At a class last week I set some students the exercise of making an ikebana arrangement in which they create a mass which is contrasted with a single line. I gave a quick demonstration using some dried materials that have been sitting in the garden.
To create the mass I used the, now dried, heads of agapanthus that I had used in an Ikebana International exhibition in March. In this Sogetsu School exercise the mass must be made by the ikebanist and not merely be a single large flower head like a hydrangea. Therefore if using globular materials to make the mass a minimum of two must be used.
The second element of the exercise is line. I chose this naturally dried, unknown weed. It has multiple branches so I thought it would be a good example of creating an interesting line by extensive pruning.
This was the final result made with some very quick pruning and assembling in the classroom. The students then set about their own work, producing very different looking ikebana arrangements with a variety of materials.
Helen made a mass of echium leaves and used a single line of fuschia.

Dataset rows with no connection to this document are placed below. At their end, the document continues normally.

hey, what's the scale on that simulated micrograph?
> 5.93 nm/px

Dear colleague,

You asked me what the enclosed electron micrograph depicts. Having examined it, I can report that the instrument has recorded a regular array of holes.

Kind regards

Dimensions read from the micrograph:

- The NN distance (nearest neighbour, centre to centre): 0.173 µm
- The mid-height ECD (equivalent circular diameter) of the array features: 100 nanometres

Rhonda has used an agave-like leaf for her line and rosettes of a succulent for the mass.
Kim chose a long branch with some attractive lichen and used three creamy bourbon roses for his mass.
Val has used a single cordyline leaf for her line and chrysanthemum and eucalyptus buds for her mass.
When I came home I reversed and re-set my ikebana and added two camellia leaves into the mass to give a feeling of freshness. The egg shaped ceramic vessel is from Seto City in Aichi Prefecture, Japan.